This 2009 post highlights how a U.S. Congressman accused Airbus of bribery. The Congressman stated that “agents for the Airbus company have openly said that yes we do use bribery, in fact we budget for it.”
A question to ponder regarding the scrutiny of Airbus is whether there is any functional difference between the Airbus allegations and U.S. diplomats who act as “marketing agents” for U.S. companies in the airplane industry to help broker sales with foreign governments.
This article – “The Uncomfortable Truths and Double Standards of Bribery Enforcement” – highlights a Boeing example.
As described by the NY Times:
“[Foreign] government leaders had one thing in common: they were trying to decide whether to buy billions of dollars’ worth of commercial jets from Boeing or its European competitor, Airbus. And United States diplomats were acting like marketing agents, offering deals to heads of state and airline executives whose decisions could be influenced by price, performance and, as with all finicky customers with plenty to spend, perks.”
This June post highlighted how the DOJ determined that Biomet breached its 2012 DPA (used to resolve an FCPA enforcement action concerning alleged conduct in Argentina, Brazil and China) because of subsequent problematic conduct in Mexico and Brazil.
Earlier this week Zimmer Biomet disclosed:
“We believe it is probable that Biomet will incur additional liabilities related to these investigations, which we have accrued in ‘Other current liabilities’ as of the Closing Date. It is reasonably possible our estimates may change in the near future once the DOJ and SEC complete their investigations and we conclude our discussions regarding possible resolution.”
In March Novartis agreed to pay $25 million to resolve an SEC Foreign Corrupt Practices Act enforcement action concerning alleged conduct in China. Shortly thereafter (as highlighted in this post), Novartis became the focus of additional scrutiny for alleged conduct in Turkey.

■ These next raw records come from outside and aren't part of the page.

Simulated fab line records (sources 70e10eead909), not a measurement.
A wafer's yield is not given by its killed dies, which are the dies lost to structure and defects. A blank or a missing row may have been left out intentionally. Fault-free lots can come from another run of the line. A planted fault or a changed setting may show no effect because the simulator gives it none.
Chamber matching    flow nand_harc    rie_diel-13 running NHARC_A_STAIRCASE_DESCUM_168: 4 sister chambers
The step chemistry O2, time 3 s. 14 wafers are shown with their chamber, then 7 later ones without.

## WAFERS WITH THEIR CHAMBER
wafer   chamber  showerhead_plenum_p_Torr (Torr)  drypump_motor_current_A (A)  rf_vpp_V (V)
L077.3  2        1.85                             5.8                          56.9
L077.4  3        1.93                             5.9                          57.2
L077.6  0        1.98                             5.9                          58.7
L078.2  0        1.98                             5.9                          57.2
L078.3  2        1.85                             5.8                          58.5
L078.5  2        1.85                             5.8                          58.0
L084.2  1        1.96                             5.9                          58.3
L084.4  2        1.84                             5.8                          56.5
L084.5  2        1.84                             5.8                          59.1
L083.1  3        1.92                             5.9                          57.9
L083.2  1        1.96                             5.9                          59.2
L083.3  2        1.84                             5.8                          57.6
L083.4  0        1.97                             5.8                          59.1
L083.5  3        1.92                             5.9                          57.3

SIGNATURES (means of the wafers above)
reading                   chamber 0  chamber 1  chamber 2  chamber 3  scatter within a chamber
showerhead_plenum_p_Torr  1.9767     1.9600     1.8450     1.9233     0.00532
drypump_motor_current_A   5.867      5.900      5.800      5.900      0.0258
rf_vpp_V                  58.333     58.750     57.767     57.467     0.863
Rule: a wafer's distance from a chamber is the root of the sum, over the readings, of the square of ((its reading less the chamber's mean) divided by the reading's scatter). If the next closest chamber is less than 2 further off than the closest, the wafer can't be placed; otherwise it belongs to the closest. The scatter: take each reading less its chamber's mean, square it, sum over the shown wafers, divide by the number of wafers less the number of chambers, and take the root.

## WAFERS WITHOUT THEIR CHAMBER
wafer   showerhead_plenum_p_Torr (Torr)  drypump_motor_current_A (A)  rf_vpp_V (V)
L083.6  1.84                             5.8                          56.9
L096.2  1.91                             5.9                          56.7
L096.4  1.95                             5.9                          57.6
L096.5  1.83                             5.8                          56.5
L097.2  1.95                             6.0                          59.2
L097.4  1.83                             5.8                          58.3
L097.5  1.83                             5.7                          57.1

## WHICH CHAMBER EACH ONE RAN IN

Earlier this week, as highlighted here, six current or former employees were indicted by a Seoul, South Korea prosecutors office for providing kickbacks to doctors including paying for their travel abroad. As noted in the article:
“Novartis said it launched its own internal investigation immediately after being alerted to the Korean shortcomings. It has begun remediation measures and will discipline employees who broke rules, the company said. “Novartis does not tolerate misconduct,” it said. “We will continue to invest significant efforts to fully embed a culture of compliance throughout our Korean organization.”
Further RIP to the “Arthur Andersen effect”
This June post declared the so-called Arthur Andersen effect (i.e. that criminal charges alone, and certainly criminal convictions, could be the death sentence of a business organization) dead when FedEx beat back DOJ criminal charges.
The prior post noted a pending criminal trial against Pacific Gas & Electric Corporation (PG&E).
PG&E, a publicly-traded company, was criminally charged in April 2014 with multiple violations of the Natural Gas Pipeline Safety Act. Shortly thereafter, the DOJ brought additional criminal charges for obstruction of the investigation of the National Transportation Safety Board, as well as additional violations of the Natural Gas Pipeline Safety Act.
Pursuant to the Arthur Anderson effect, criminal charges alone should have lead to the demise of the company.
However, the company fought back and while the jury was deliberating the court granted the DOJ’s request to drop its claim under the Alternative Fines Act. What was once a possible $562 million case was trimmed to a $6 million case.
The jury continued to deliberate and earlier this week the jury failed to convict on six of the twelve criminal counts.
That the jury convicted PG&E on six criminal counts does not undermine the latest example of why the Arthur Anderson effect is dead.
Indeed, PG&E is still in business today; in fact its stock price has trended upward since the guilty verdicts.
A good weekend to all.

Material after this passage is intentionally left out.